Up until about a year ago, although close to Machu Picchu, the town of Santa Teresa had no viable access to the most famous ruins the country of Peru has to offer. The only point to cross the raging, rock-filled and wild Urubamba River was a rickety wire basket and steel line contraption that few would dare to try.

About a year ago, the bridge was completed and as a result, Santa Teresa has become a modern-day backpacker boomtown. It’s certain to change quickly within the next few years as tourism brings in a fresh infusion of capital and cosmopolitan influences, so experience this still-rugged adventurer outpost now. The crowd is fairly young – I saw a few spirited (non-local) folks who were probably 50+, but most are the 20’s-30’s range. The music thumps at all hours of the day and night, so bring earplugs if you’re sensitive.
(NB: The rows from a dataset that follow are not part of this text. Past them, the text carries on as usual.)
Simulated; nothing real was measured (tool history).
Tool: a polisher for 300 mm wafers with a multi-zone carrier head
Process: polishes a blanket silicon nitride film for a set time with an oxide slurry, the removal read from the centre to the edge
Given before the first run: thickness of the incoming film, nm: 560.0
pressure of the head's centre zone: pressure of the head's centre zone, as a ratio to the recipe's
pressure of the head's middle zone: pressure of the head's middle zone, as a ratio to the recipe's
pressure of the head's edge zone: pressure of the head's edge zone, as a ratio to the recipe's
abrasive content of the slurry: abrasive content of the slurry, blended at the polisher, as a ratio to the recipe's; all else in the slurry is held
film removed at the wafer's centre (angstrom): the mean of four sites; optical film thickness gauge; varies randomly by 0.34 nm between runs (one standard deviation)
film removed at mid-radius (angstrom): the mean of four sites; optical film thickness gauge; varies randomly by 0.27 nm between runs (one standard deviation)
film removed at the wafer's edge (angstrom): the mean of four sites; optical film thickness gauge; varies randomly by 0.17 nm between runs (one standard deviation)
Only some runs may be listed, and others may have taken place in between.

The main street in town is the only one that’s finished. Both the streets in the village and roads leading into town are still bumpy rock and dirt. The town is compact, most buildings are one-story, and all the roofs in town are corrugated metal weighted down with big chunks of river rock. There are bars aplenty to offer cheap drinks and all-day happy hour. The juice bars are cheap and the produce fresh. The hostels are reasonably backpacker budget priced and comfortable. The people in the town are laid back – something not always easy to find in Peru.

The town plaza is brand new. The statues in the plaza are supposed depict Andean people in traditional dress, but I swear the facial features on those bronze statues looked white to me. The town has a real dichotomy in that one can find artsy BBQ joints, vegan eco-camps and the outdoor village butcher block (where if you are lucky, you might see a bloody cow head swinging in the open breeze) all on the same street.

And of course, there are the hot springs. Going only for the hot springs would be perfectly reasonable. Add the fact that Machu Picchu is only two mountains and an 8-kilometer walk on the train tracks away and you’ve got a town that is a true backpacker destination.

The routes in and around Cusco have been well-worn with tourism within the past few decades, taming some of the wildness of the area, but Santa Teresa is still a rough little gem. If you don’t care to take the European-owned (and stupidly expensive) Orient Express Train, the Inca Trail or another long hike in, this is the spot you’re looking for. The main town around Machu Picchu, Aguas Calientes, where the stupidly expensive train runs is much more touristy and busy. And the hot springs are nowhere near as nice as those in Santa Teresa.

Keep in mind that it would be difficult to wake up in Santa Teresa, hike on the tracks to Machu Picchu, hike up the mountain and fully enjoy the ruins and hike back all in one day. Aguas Calientes is my least favorite town in Peru, but the day you go to Machu Picchu, you might as well plan on spending the night there. The kind hostel owners in Santa Teresa will gladly hold your packs the day you’re gone if you want to check out of your room and save a few soles.